Interestingly, this time, the researchers were able to capture the complete “ringing” of the newly merged black hole.

This was a major improvement over past observations, where the final reverberations were too weak to be separated from the initial collision.

A new method, developed by Isi and his colleagues, was used to isolate the specific “tones” of a black hole’s final, faint ringing after a merger. 

The accurate measurements allowed the team to isolate the milliseconds-long signal confidently. 

“Ten milliseconds sounds really short, but our instruments are so much better now that this is enough time for us to really analyze the ringing of the final black hole,” Isi said 

“With this new detection, we have an exquisitely detailed view of the signal both before and after the black hole merger,” Isi noted in the press release.

Hawking’s theorem

Using higher-quality data, scientists have confirmed a decades-old conjecture that black holes are surprisingly “simple objects.” 

They found that a merged black hole, as described by a 1963 equation from physicist Roy Kerr, can be fully characterized by just two properties: its mass and spin.
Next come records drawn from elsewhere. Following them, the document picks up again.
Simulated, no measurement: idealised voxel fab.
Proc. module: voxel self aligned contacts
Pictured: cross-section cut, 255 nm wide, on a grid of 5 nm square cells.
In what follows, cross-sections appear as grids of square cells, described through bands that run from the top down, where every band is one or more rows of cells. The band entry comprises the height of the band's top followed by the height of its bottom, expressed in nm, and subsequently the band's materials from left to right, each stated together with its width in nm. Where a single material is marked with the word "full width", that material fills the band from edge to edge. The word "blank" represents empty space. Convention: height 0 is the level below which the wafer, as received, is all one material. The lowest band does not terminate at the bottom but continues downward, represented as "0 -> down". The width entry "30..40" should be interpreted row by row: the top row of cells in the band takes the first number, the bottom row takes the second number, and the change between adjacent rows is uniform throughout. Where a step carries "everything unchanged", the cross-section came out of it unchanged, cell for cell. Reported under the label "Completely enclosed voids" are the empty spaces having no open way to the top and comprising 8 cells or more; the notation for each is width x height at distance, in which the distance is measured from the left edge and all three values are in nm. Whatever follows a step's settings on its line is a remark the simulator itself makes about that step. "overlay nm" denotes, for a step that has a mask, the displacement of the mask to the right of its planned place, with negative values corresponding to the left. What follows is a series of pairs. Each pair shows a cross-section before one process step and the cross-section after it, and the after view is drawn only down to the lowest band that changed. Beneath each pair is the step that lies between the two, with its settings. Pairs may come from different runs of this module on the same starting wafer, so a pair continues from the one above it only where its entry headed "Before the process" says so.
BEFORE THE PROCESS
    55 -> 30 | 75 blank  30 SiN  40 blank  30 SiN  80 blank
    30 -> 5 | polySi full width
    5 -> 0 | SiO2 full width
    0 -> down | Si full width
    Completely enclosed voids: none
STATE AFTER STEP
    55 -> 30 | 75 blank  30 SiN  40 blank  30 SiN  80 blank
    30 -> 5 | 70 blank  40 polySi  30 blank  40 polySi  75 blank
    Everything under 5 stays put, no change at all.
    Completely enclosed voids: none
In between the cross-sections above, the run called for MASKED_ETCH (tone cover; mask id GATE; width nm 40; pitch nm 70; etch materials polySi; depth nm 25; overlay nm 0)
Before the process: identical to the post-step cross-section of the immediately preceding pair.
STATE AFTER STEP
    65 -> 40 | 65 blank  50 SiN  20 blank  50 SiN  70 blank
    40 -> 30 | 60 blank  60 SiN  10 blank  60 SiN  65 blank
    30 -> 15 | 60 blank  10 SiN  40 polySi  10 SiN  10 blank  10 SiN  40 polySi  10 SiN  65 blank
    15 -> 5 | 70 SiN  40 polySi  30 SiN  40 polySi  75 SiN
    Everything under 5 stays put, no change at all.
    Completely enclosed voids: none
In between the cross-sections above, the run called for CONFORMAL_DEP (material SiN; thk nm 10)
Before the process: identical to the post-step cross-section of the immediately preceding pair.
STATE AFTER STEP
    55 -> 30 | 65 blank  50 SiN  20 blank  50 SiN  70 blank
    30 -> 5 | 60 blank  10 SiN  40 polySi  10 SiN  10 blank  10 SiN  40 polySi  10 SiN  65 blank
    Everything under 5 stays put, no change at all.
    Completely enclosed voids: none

The observations also provided solid proof for a foundational idea from Stephen Hawking called Hawking’s area theorem. It states that the size of a black hole’s event horizon — the point of no return — can only ever grow.

Thanks to data with four times better resolution, scientists are now much more confident that Hawking’s theorem is correct.

The confirmation of Hawking’s theorem hints at a link to the second law of thermodynamics, the principle that a system’s entropy must either increase or stay constant.

“It’s really profound that the size of a black hole’s event horizon behaves like entropy. It has very deep theoretical implications and means that some aspects of black holes can be used to mathematically probe the true nature of space and time,” Isi said.

Scientists anticipate that future gravitational wave detections will reveal even more about black holes, as detectors are expected to become 10 times more sensitive.